Wednesday, April 13, 2011
The Series 65/66 exam asks LOTS of questions on what I call "registration of persons." Does this broker-dealer or that adviser have to register in the state if it deals exclusively with institutional investors? That sort of thing. The exam is typically obsessed with these questions . . . which, to me, seems odd, since every single person taking the test obviously has to register and knows he has to register. Whatever. Let's keep it simple. If the "person," which means agent, broker-dealer, investment adviser, and investment adviser representative, has a place of business in the state, he/they have to register in that state. What does it mean to have a "place of business" in a state? More than you'd probably think. Most candidates assume that we're talking about an "office." And, we are, but that's just one example of a place of business. If the agent or adviser meets with people at a diner in New Jersey, THAT is their place of business. More surprising, simply "holding yourself out as an adviser" in a state means you have a place of business in that state. If you're soliciting clients in Minnesota, you're "holding yourself out as an adviser" in that state and need to register. After you get your 6th client? No, as soon as your start soliciting. Remember, if they have a place of business in the state, they register in the state. Except when they don't--the only exception here is the federal covered adviser. For everybody else, if they have a place of business in the state, they register with the state. For the federal covered adviser things are different. They might have a place of business in Nevada but since they're the adviser to a mutual fund company, they are federal covered. They register with the SEC and provide copies (notice filings) to Nevada. There, nice and simple, just the way the regulators like it.

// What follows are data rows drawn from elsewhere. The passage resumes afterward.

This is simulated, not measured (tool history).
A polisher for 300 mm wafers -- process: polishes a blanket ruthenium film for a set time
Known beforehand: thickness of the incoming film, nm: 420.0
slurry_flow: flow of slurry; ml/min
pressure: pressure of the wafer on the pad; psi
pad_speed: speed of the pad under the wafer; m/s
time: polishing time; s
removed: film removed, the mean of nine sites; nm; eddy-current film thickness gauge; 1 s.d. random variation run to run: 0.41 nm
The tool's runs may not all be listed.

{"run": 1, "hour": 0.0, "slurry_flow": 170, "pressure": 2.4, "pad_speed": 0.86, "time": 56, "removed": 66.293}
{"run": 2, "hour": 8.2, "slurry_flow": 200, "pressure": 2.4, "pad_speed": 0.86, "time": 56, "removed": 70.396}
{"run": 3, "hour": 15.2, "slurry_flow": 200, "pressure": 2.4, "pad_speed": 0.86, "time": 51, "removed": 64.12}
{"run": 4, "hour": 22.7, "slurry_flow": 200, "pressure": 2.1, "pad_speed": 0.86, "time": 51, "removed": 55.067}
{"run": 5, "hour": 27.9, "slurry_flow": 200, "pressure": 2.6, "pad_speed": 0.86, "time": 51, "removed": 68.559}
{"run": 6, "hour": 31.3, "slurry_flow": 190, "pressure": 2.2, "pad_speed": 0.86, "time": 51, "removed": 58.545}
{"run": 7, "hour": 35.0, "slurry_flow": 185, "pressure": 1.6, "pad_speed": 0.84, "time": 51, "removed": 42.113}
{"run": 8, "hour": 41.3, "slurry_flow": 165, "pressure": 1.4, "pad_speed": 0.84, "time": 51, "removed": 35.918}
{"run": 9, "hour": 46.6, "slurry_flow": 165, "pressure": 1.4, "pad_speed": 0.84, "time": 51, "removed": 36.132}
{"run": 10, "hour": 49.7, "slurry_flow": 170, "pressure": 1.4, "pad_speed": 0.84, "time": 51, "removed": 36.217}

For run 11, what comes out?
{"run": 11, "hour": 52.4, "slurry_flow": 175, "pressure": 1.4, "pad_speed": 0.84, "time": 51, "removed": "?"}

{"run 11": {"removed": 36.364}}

Just learned something by looking at the tax returns I'm about to file in a few days: effective tax rate. As we've seen earlier, we use a progressive income tax system, which means that as your income gets bigger (progresses), so does the rate of tax. Maybe on the first $50,000, you pay 15%, then 20% up to $100,000, then 25% up to $150,000. Therefore, if you earned $150,000 of taxable income, what is the "effective rate" that you paid? What you do is figure out the total tax paid and divide that into/compare it to the $150,000 of taxable income. So, how would this work out? You paid 15% on the first $50,000 ($7,500) You paid 20% on the next $50,000 ($10,000) You paid 25% on the next $50,000 ($12,500) In total, you paid $30,000 on $150,000, which is an "effective tax rate" of . . . 20%. The 65/66 exam ask all kinds of far-flung taxation questions, so, just in case, know what the "effective tax rate" means. And, as always, keep moving.